I think I would say no but I think I could argue sort of philosophically that it's still relevant in that it was dealing with, you know, political issues and how a country culturally deals with that and how characters in books represent experiences of people in that country and how they're dealing with an issue and how they recognise that issue and how a country works through a traumatic event or a dramatic event and comes to terms with it. You know literature is one aspect that demonstrates that process and is part of that process so on a broad philosophical level, yes. On a very practical level, probably no.

Having done a language PhD

Yes, undergraduate degree and PhD, yes.

That must have helped you with the language training?

Hugely, yes. And was my motivation for joining a job where you can use your languages and where they're key to doing the job so very much.  I've used German in my job and in fact I was seconded for a period in Sarajevo. I was originally working in the embassy and then I was seconded from there to work in an international organisation that wasn't a UN organisation, but it was like a quasi UN type organisation that was responsible for implementing the peace agreement and making sure that the different parties sort of upheld that, if you like, and again, overseeing some of this reconstruction work. That was led by a German high representative which was the position following Lord Ashdown who had held it before that and there was a position for a UK advisor – a political advisor – to join his cabinet, his otherwise German team and because I was there and spoke German I was able to take that position which was fascinating, fantastic and so my boss was German and my colleagues were German but I was in an international organisation that used English a lot of the time. Half of the organisation was Bosnian and we were dealing with Bosnian politicians so you know I directly used it in my work there on a daily basis. My undergraduate degree was German and Russian and the Russian therefore helped me to learn the Serbo Croat and was the basis for me to adapt that through the language training that the Foreign Office provides.

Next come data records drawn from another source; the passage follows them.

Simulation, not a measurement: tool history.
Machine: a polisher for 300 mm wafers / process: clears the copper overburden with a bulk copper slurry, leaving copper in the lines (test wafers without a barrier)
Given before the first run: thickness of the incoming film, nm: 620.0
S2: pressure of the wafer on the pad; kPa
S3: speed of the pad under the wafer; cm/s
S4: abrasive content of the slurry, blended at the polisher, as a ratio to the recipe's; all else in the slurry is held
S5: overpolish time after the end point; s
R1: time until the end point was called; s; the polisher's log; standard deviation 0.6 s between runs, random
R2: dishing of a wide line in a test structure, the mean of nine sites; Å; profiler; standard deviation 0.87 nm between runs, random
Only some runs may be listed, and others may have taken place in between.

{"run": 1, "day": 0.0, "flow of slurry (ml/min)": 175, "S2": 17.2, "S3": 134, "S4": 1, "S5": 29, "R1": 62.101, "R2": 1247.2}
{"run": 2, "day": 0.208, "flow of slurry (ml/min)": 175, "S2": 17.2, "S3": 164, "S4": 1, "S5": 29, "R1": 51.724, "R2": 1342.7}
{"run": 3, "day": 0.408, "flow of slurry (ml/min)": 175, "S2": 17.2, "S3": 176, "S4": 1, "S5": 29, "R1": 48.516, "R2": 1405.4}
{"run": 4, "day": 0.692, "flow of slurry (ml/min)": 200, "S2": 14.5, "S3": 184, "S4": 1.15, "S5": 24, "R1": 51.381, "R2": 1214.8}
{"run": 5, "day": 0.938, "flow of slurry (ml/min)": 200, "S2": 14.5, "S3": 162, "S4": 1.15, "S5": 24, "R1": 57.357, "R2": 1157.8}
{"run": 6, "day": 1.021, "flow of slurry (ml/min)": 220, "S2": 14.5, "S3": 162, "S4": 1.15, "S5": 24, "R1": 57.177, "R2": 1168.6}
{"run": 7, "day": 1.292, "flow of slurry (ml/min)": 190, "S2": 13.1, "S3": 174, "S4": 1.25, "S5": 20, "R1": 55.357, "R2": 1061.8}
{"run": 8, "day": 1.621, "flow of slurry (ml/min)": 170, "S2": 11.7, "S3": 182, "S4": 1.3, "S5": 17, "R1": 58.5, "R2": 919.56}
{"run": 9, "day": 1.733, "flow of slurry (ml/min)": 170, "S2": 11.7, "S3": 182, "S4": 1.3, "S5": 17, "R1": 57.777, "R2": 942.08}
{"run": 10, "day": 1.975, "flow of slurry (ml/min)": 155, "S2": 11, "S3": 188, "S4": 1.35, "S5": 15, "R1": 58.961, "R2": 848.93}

Will you tell me about the language training that you have to undertake?

Mmm, there's a language school. Each job you apply for, it will say whether language competence is needed and to what level, so certain jobs you don't need to learn the language to go there. Essentially, say some of the commercial work, some of the management work of running the embassy itself, for example, you might just learn a very basic amount to get by in your outside work life but then if you're in a political job then you often need to be able to attend meetings and discuss political issues in the language and that means you have language training for a set period of time depending on how difficult the language is and whether you have any knowledge already. So each time it's assessed differently. If you're learning Chinese it's two years. If you're learning Arabic it's 18 months. For Serbo Croat and Slavonic languages it was 9 months. I think for West European languages it might be four or five and you spend a month or three weeks in the country in immersion training before you start your job.

Are you drawn to jobs that have a linguistic requirement or is it more likely you're drawn to jobs with the political element in which you would need the linguistic?

Both I think. Both. I mean for me an attraction of joining the Office was the opportunity to learn a language and for me most satisfaction from a job is to be doing both at the same time, to be challenged on both levels and, you know, it's fun to be operating and able to do that. And also to be living in a country – for me personally I would not be so comfortable to live in a country and not know the language. For me it's very important to be actually quite competent outside of work and to be able to talk to as many people as possible and integrate a bit more but you know it varies. It depends what country you go to as to whether that's possible or not and that's a sort of individual person's choice as to how much they kind of really get out and about in the country beside their job or not.